Grace is one of those words that we hear so often within churchy contexts that after a while we forget what the concept really means. When you basically had zero days of life spent outside of church, you become familiar with the buzz words. Grace. Hope. Faith. Love. It all just kind of goes together in a nice, wrapped up little bubble. So we come up with catchy things to help us remember & explain them to others in our “witnessing”. Here are a few for grace. Maybe you’ve heard them.

G.R.A.C.E.: God’s Riches At Christ’s Expense

This one is pretty self-explanatory. We get God’s riches (heaven, blessings, enter your own reward here) at Christ’s expense of dying on the cross. Our reward for his sacrifice.

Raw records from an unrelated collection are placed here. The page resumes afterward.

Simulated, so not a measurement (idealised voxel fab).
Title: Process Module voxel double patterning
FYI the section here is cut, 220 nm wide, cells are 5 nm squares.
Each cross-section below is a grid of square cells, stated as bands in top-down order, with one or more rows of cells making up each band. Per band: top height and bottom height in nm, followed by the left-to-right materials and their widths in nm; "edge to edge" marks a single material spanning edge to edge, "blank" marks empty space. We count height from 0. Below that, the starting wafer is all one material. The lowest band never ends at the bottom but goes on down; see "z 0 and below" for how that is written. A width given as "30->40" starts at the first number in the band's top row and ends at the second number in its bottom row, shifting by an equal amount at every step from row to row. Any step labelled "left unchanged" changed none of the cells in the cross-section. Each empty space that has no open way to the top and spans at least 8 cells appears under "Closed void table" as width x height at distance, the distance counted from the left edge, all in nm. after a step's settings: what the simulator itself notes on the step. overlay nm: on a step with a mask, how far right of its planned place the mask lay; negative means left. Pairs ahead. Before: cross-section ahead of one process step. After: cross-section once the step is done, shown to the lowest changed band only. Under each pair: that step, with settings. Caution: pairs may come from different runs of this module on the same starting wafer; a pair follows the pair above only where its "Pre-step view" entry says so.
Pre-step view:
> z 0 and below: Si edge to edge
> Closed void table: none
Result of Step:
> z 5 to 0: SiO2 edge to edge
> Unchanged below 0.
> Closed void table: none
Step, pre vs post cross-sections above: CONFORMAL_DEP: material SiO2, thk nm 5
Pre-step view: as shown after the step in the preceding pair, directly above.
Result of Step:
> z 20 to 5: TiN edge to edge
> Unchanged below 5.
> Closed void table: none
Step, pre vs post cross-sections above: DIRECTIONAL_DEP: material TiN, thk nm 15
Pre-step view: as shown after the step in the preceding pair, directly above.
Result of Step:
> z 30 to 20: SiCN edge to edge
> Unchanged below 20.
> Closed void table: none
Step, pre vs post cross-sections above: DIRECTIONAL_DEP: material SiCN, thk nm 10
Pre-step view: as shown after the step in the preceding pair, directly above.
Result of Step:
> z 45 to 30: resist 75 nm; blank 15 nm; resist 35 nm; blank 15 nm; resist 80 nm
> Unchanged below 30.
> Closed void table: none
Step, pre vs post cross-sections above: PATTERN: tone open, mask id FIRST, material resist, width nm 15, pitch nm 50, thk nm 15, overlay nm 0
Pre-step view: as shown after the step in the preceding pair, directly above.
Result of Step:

Mercy: Not getting what you deserve.
Grace: Getting what you don’t deserve.

Outside of Uncle Jesse making “Have Mercy” the thing we most associate with the word (and also very confusing for us teen Christian girls) I’d only really heard the word mercy in movies when someone was about to be punished for whatever they’d been caught doing. “Have mercy on me!” really meant “please don't torture me in this deserted warehouse”...or similar scenario. So this parallel made sense to me. If mercy meant not getting what we did deserve for being bad, grace was getting what we didn’t deserve. Like not eating your vegetables and getting ice cream anyway. (Which happened to me once and I still recount as one of the greatest wins of my life.)

Grace = the prayer before a meal.

Because it’s supposed to remind us that grace is a blessing? This term for a pre-meal prayer was also confusing to me. Here’s the blessing of cooked carrots. I can’t help you here.

But what if grace is about more than blessings? Or rewards? What if it’s not just a bonus nicety that we get as a perk to following Jesus? I came upon 2 new definitions of grace recently that flipped the script for me.

N.T. Wright said that grace is “God acting in my life to do what I cannot do.” Ok. That’s about much more than getting a gift when it’s not my birthday. I need God to help me do lots of stuff. Answer hard faith questions in small group, the ones that, when asked, everyone else slowly sits back and looks at me to see how the heck I’m gonna answer that one. I need God to parent appropriately when I’m exhausted and out of patience, especially when my kids aren’t the ones who have drained my patience but end up being the ones left with an empty mama. I need God to be kind to people who drive me nutso. To not cuss people out when I’m driving. (Ok, fine, sometimes not even God can help me not do that.) But this grace is a much more broad concept.

Then I read this one which I love even more. “Grace is the bridge that connects the ordinary and the impossible.” Yes! I am for sure ordinary. (Ok again, I’m extra. But you know what I mean.) But I want to do impossible things! I want to speak. I want to teach. I want to represent Jesus. I want to connect with all kinds of women from all kinds of backgrounds in all kinds of places. I want to point people to Jesus and have a big party in heaven when I realize the impact I was permitted to have. Not to celebrate in my own glory but because I want everyone I love to live their most amazing life with Jesus and if I can play even the smallest part of making heaven a collection of all of my favorite people then give me the words, God, because I’m gong after all of them. That is definitely something that I not only need God to do (because I cannot) but it is also seemingly impossible.

Great!

I finally understand what Paul was saying when he was all braggy about his shortcomings.

Now I am glad to boast about my weaknesses so that the power of Christ can work through me. That’s why I take pleasure in my weaknesses, and in the insults, hardships, persecutions and troubles that I suffer for Christ. For when I am weak, then I am strong.
2 Corinthians 12:9-10 NLT

I’m not about to blast my sins all over social media but if boasting about my weaknesses allows me to highlight God’s perfection (and kindness in actually choosing me) then I’m here for it. I get it. I’m not sure I’m ready to call it pleasure yet because that ish is hard but I’ll be first in line for the “I’m not good enough but lemme show you how God is” department.

Grace allows us to do everything if we get out of the way and let God move through us. You can love your spouse, who you barely even like right now. You can be a safe place for your kids who are trying to figure themselves out in a way that makes you feel like you don’t even know who they are anymore. You can bravely step out into community instead of hiding at home where it’s easier to not have to perform or pretend. You can face your feelings instead of shoving them down and pretending they aren’t there. Please note that none of these are commandment breakers or “sinful things.” They’re just life. and they’re hard. Impossible to do of our own strength but more than possible when we make room for an extraordinary God to pour His grace into and through us.

Grace. It’s not just for sinners anymore.